We are the largest online travel company in India, based on gross bookings for 2011, according to PhoCusWright. Through our primary website, www.makemytrip.com, or MakeMyTrip.com, and other technology-enhanced platforms, travelers can research, plan and book a wide range of travel services and products in India as well as overseas. Our services and products include air tickets, hotels, packages, rail tickets, bus tickets, car hire and ancillary travel requirements such as facilitating access to travel insurance.
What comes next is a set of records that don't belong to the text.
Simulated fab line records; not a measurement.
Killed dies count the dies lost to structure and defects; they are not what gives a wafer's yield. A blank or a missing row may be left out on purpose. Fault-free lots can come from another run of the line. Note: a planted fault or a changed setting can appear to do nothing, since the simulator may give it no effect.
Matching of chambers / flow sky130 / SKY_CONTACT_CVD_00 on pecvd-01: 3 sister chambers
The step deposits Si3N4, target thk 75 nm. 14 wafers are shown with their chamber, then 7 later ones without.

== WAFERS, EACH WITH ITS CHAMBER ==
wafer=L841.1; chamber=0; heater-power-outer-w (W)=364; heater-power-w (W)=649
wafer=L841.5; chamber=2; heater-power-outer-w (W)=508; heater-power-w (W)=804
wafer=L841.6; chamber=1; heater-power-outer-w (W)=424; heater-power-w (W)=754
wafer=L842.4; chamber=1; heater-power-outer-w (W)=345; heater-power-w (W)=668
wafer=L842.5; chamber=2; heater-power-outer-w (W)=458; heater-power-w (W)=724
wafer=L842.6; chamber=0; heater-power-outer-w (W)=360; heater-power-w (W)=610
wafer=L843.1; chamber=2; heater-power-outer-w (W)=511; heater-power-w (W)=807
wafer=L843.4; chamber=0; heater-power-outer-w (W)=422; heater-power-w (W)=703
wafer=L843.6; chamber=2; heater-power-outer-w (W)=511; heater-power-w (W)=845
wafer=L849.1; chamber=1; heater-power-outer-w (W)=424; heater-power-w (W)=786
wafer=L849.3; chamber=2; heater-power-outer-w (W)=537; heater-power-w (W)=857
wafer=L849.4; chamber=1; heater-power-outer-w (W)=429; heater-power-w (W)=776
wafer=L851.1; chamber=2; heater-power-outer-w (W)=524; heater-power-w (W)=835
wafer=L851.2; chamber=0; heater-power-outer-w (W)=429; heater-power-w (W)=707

We commenced operations in 2000 and in the first five years following our inception, we focused on the non-resident Indian market in the United States, servicing mainly their need for United States-India inbound air tickets. We started our Indian business with the launch of our Indian website in September 2005. During the initial years of our operations, we invested significant capital in our infrastructure as well as in sales and marketing efforts to build our brand and gain recognition, and we recorded net losses for all our completed fiscal years. In fiscal year 2008, our second full fiscal year since we commenced our Indian business, we recorded a net loss of $(18.9) million. We reduced our net loss in fiscal years 2009 and 2010, recording net losses of $(7.3) million and $(6.2) million, respectively, and recorded net profits of $4.8 million and $7.0 million, respectively, in fiscal years 2011 and 2012. We also reduced our operating loss in fiscal years 2009 and 2010, recording operating losses of $(10.6) million and $(6.0) million, respectively, and recorded operating profits of $4.1 million and $4.0 million, respectively, in fiscal years 2011 and 2012. Excluding the effects of employee share-based compensation costs, we would have recorded an operating loss of $(10.2) million in fiscal year 2009, and operating profits of $0.8 million, $4.6 million and $10.9 million, respectively, in fiscal years 2010, 2011 and 2012; and we would have recorded a net loss of $(6.9) million in fiscal year 2009, and net profits of $0.6 million, $5.4 million and $13.9 million, respectively, in fiscal years 2010, 2011 and 2012.

We believe the strength of our brand, quality of our services, user-friendliness of our website experience, focus on our customers and efficacy of our marketing programs have enabled us to capture a significant share of the domestic air tickets market in India, while driving increased bookings of the international outbound air tickets market. In fiscal year 2010, 1.6 million transactions for domestic air tickets in India were booked through us, and we generated $31.1 million in revenue less service cost from our air ticketing business. In fiscal year 2011, 2.6 million transactions for domestic air tickets in India were booked through us, and we generated $47.6 million in revenue less service cost from our air ticketing business. In fiscal year 2012, 3.5 million transactions for domestic air tickets in India were booked through us, and we generated $66.3 million in revenue less service cost from our air ticketing business. We leverage our strength in air travel to grow into non-air travel and other segments of the travel industry, specifically hotels and packages. Revenue less service cost from our hotels and packages business totaled $8.0 million in fiscal year 2010, accounting for 19.8% of our total revenue less service cost, $10.9 million in fiscal year 2011, accounting for 17.9% of our total revenue less service cost, and $18.2 million in fiscal year 2012, accounting for 20.7% of our total revenue less service cost.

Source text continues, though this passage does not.